Dougie Fife scored the fastest try in Guinness PRO14 history as Edinburgh extended their winning streak with a 29-22 defeat of Connacht at the Sportsground.
The Scots enjoyed a dream start with Fife scoring after just 10 seconds via a charge-down, eclipsing the league’s previous quickest try by Nathan Brew for the Dragons, 18 seconds into a game against Cardiff in December 2005.
Connacht fought back to lead 17-13 at half-time, with Tiernan O’Halloran and Tom Farrell both scoring their fifth tries of the campaign.
But despite a further score from prop Finlay Bealham, wily replacement Duncan Weir inspired a late win for Edinburgh with 16 points — including another try from a blocked kick.
In-form Edinburgh, who were chasing their sixth straight PRO14 victory, stunned the hosts when John Hardie blocked O’Halloran’s attempted clearance straight from the kick-off, and winger Fife swooped in ahead of three Connacht players to touch down.
Jaco van der Walt, who missed the conversion, landed a seventh minute penalty to strengthen the visitors’ position, but Connacht soon bounced back with two well-taken converted tries after 11 and 16 minutes.
Some lovely interplay between Caolin Blade and Eoin McKeon sent full-back O’Halloran cruising through a midfield gap, on a diagonal run straight to the line.

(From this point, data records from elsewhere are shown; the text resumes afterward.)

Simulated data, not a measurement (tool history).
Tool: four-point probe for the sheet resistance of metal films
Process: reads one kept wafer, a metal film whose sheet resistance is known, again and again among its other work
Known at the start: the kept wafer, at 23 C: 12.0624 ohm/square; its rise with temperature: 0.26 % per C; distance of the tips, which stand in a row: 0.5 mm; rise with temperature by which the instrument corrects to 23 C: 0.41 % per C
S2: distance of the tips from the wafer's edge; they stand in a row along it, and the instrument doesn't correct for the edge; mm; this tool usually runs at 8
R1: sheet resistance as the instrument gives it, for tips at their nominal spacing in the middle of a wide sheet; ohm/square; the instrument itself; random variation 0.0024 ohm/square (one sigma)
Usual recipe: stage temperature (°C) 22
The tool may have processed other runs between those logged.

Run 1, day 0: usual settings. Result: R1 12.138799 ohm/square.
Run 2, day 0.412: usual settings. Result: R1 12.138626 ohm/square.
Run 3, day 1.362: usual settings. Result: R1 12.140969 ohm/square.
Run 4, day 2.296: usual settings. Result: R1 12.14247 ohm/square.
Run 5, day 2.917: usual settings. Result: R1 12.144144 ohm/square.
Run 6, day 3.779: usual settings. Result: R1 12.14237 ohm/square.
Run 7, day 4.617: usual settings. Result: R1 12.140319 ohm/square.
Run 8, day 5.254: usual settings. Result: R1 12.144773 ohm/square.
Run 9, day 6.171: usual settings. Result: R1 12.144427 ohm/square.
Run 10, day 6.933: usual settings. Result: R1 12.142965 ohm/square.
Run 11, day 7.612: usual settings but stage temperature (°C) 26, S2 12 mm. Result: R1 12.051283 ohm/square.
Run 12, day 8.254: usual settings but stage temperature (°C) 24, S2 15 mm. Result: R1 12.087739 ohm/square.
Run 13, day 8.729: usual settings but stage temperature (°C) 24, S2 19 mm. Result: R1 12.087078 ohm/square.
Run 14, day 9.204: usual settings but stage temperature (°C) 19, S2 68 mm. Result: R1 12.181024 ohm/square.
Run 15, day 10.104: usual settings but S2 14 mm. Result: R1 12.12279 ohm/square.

Jack Carty converted and was then instrumental in their second seven-pointer, his clever run and well-timed pass putting centre Farrell over to the right of the posts.
Edinburgh hit back past the midpoint of the first half, with the impressive South African winger Duhan van der Merwe afforded too much room by Niyi Adeolokun as he broke up the left touchline to make it 14-13, with Van der Walt’s conversion attempt off target.
Richard Cockerill’s men came in search of further tries, but Connacht — and Jarrad Butler and Sean O’Brien in particular — manned a muscular maul defence, and a late sortie downfield just before half-time saw a Carty penalty put four points between the teams.
Conditions worsened for the second period with a heavy rain shower, and fly-half Carty won the tactical battle with some clever kicks but missed a penalty after some evasive running from Adeolokun and Matt Healy.
With Connacht, and Quinn Roux in particular, leaking more penalties, Weir broke the deadlock with a 61st minute penalty, but the Irish province bounced back again with a try, centre Farrell’s leg-pumping charge getting them into range before Bealham burrowed over in the 71st minute.
However, Carty’s replacement Ronaldson pushed the conversion wide and then blundered when his kick on halfway was blocked by Weir who dribbled through and scored to the right of the posts, although there were some question marks over the grounding.
The influential stand-off tagged on the extras and added a final penalty to complete his decisive 16-point contribution in just 19 minutes.